It's a thought.  But anyway, I don't see a big downside to the PHTree
approach.  It might even end up faster than HTree (which does not
maintain dirent stability) by virtue of the slightly smaller (5-10%)
cache footprint.  If classic HTree turns out to be faster, I could offer
both as an option.  The code that differs between them should be about

>     You should be able to use 63 bits of the cookie, I don't know why
>     you wouldn't use the high bit of the lsb 32 bit part.  There is no
>     requirement that that bit be 0.  In fact, the RFC says the cookie is
>     a 64 bit unsigned integer and you should be able to use all 64 bits.
>     If linux is not allowing all 64 bits to be used then it's a serious
>     bug in linux.  The cookies are supposed to be opaque, just like the
>     file handle.

You are right about the cookie 64 bitness, I don't know where I picked
up that lore, mea culpa.

> :>     which means that records in the B-Tree aren't even close to being
> :>     in any sort of lexical order.  I will probably wind up changing
> :>     the hash calculation a bit to get some lexical sorting information
> :>     stuffed into it... should be doable since the hash keys are 64 bits.
> :
> :Yes, I noticed that.  Check out dx_hack_hash:
> :
> :   http://tomoyo.sourceforge.jp/cgi-bin/lxr/source/fs/ext3/hash.c#L38
> :..
> :It distributed hashes of ascii strings very well for me, with few
> :funnels.  It way outperformed some popular hashes like TEA.  Ted's cut
> :down crytographic hash is yet more uniform but costs much more CPU.
>     I like :-).  I'll probably end up with multiple directory hash formats
>     too before this is over.  Fortunately I have room in the inode to
>     specify the format the directory will use.

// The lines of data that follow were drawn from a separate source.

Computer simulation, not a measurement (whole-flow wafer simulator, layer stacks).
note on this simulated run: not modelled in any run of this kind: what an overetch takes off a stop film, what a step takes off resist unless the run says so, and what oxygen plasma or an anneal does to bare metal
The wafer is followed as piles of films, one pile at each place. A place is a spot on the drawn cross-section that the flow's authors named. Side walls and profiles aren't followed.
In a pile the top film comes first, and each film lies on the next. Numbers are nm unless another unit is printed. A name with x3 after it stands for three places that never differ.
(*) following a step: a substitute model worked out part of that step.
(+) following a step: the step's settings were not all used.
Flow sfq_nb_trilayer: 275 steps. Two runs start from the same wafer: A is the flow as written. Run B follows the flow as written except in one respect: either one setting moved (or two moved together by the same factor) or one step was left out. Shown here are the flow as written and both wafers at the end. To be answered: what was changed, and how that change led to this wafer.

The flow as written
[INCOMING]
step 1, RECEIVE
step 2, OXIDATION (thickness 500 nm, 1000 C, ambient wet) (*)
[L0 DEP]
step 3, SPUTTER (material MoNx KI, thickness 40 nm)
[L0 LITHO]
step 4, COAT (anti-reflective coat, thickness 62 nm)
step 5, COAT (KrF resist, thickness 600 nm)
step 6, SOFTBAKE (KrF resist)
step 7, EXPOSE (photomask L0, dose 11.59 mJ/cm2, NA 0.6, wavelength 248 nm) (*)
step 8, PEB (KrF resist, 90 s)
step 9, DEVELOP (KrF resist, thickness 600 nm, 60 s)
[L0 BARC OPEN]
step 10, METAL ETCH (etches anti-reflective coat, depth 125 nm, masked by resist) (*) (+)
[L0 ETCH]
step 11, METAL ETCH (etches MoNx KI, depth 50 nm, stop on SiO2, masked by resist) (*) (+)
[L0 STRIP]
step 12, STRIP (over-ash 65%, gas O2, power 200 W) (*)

I overlooked the part where you mentioned giving some lexical ordering
to your hash to get better locality between lexically related records. 
I am not sure this is a win, it will require a lot of analysis, which
starts to drift off the critical path for me, since crystallizing the
transaction design is really a lot more important.

An inverse idea to making the hash nonrandom is to make the goal inum
depend somewhat on the name hash for a newly created file.  So
relatively fewer PHTree index leaf nodes, which contain [hash, dirblock]
pairs, will be have to be reloaded into cache during deletion of a
massive directory in physical dirent order.  The goal inum has to depend
mostly on the physical dirent location though, to avoid thrashing the
inode table during mass creation, deletion or stat.  I am not sure
whether there is a gain to be had vs keeping the random hash completely
random, which does deliver a benefit in balancing the tree better.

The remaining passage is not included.